As shown in fig. 11, the overall extending direction of the driving signal line 112 can be regarded as the axial direction of the driving signal line 112, the radial direction of the driving signal line 112 is perpendicular to the axial direction of the driving signal line 112, and the radial direction X of the driving signal line 112 is parallel to the plane of the first substrate. The size of the third connection portion 112C is larger than that of the second connection portion 112b, and the orthogonal projection of the third connection portion 112C is located within the orthogonal projection of the timing control line CK, then a capacitance is formed between the third connection portion 112C and the timing control line region overlapping therewith, and this capacitance is the second storage capacitance C2. The third connecting portion 112C of the driving signal line 112 is made as large as possible, so that the capacitance of the second storage capacitor C2 can be increased, and the effect of the second storage capacitor C2 for holding voltage can be improved.

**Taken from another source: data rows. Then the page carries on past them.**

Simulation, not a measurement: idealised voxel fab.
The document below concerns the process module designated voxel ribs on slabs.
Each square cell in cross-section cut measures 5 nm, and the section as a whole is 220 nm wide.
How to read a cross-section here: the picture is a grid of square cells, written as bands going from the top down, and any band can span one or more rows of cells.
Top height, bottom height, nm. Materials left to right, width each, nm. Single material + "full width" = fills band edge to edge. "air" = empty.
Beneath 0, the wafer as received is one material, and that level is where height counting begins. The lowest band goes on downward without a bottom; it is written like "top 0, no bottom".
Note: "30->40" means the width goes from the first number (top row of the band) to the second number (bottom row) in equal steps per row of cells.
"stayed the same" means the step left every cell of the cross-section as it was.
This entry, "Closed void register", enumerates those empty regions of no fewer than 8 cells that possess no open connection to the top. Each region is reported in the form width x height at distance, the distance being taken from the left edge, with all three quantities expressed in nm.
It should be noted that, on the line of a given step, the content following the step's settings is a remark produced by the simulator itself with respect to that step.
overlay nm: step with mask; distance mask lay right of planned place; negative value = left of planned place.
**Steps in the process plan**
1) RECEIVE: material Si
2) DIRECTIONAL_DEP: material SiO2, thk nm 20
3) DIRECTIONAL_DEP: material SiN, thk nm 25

In other embodiments, the optional switching device includes a switching transistor T, a first storage capacitor C1, and a second storage capacitor C2.

As shown in fig. 11, the optional signal source line S, the microstrip line 111, and the driving signal line 112 are disposed in the same layer. The optional common source line COM and the timing control line CK are disposed in the same layer. In the embodiment, the manufacturing process of the microstrip line layer is that a substrate is provided, a metal layer is formed on the substrate, and a common source line COM and a timing control line CK in the same layer are formed by etching; forming an insulating layer; forming an active layer of a switching transistor T; and forming a metal layer, and etching to form a signal source line S, a microstrip line 111 and a driving signal line 112 in the same layer, wherein the signal source line S is used as a source electrode of the switch transistor T, and the driving signal line 112 is used as a drain electrode of the switch transistor T. It is understood that the above manufacturing steps are only a simple example, and the microstrip line layer further includes other multi-layer structures, which are not described in detail herein. In addition, the stacking of the film layers of the microstrip line layer is not limited to the above manufacturing steps, and a switch transistor can be selected as a top gate transistor, which is not described herein again.

Based on the same inventive concept, an embodiment of the present invention further provides an antenna, as shown in fig. 2, the antenna includes: the antenna substrate as described in any of the above embodiments; further comprising: a second substrate 200 arranged opposite to the first substrate 100, and a dielectric layer 300 between the first substrate 100 and the second substrate 200, the microstrip line layer being located on the side of the first substrate 100 facing the dielectric layer 300. The optional dielectric layer 300 is a liquid crystal layer, or the dielectric layer 300 is a photo-dielectric-changeable layer. The microstrip line layer includes a plurality of microstrip lines 111, and the shape of the microstrip line 111 may be various, such as a serpentine shape, a comb shape, and the like, but is not limited thereto. The antenna substrate may be a glass substrate, a PCB substrate, other high frequency substrate, or a multi-substrate structure.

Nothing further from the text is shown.